I wrote about a description of Brunei in the 1700 the other day (which you can link here http://www.bruneiresources.blogspot.com/2012/04/description-of-brunei-in-1700.html) from a book written by Rev Dr Francis Valentyn who was with the Dutch Reformed Church and was a missionary to the Indies in the late 1600s and early 1700s. He collected a lot of material and published in eight volumes entitled Oud en Niew Oust Indien (The Old and New East Indies) sometimes between 1724 and 1726.
Let me continue what else he wrote about Brunei in the past:
"The general opinion is that the people of the village of Borneo are the richest of the whole island, not only because of the presence of large quantities of gold, but also because of the quality of the gold is higher, being of a purer and better alloy then found anywhere else. They also have the best camphor in the whole of Indies and other sought after precious riches, which are profitably traded, either for money or cloth. The people of Borneo also have extremely beautiful strong perahus some of them 8 to 10 feet in width and 40 to 50 feet long with a large tent built in the middle and manned by 30 to 40 seamen. Inland they have huge forests with good trees and there is no labour problem, so this area is heavily populated."

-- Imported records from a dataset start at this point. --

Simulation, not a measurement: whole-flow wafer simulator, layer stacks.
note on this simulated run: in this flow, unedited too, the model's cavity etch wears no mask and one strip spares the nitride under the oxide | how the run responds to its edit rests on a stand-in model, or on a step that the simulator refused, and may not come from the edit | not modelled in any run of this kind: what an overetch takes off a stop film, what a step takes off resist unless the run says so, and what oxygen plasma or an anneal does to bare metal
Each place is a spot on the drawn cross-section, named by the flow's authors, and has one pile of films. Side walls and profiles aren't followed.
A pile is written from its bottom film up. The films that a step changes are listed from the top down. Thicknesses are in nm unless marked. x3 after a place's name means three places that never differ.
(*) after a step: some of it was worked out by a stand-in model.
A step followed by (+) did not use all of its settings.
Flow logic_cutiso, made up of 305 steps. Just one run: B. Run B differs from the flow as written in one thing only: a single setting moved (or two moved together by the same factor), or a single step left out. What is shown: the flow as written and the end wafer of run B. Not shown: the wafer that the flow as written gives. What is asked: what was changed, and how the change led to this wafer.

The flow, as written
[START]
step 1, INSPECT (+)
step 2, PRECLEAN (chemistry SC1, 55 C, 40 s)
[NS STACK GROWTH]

In the second chapter of the book, Valentyn wrote about the visit of the first Dutchman who came to Brunei in 1600:
"The first Dutchman arriving at the island was Olivier van Noord. He arrived on Dec 26, in they ear 1600, with a ship called the Mauritius and anchored in the large bay of the village of Borneo. In front of the bay he found some islands inhabited by fishemen and about 2 to 3 miles in size. The sea here is rich in fish. The king keeps a flat of armed prahus in these waters to protect the fishermen, to keep the river free of pirates and to keep him informed of happenings, as the village of Borneo is about 2 to 3 miles up the river."
There were more description about the trade between van Noord and the Bruneians. I will post these in the future.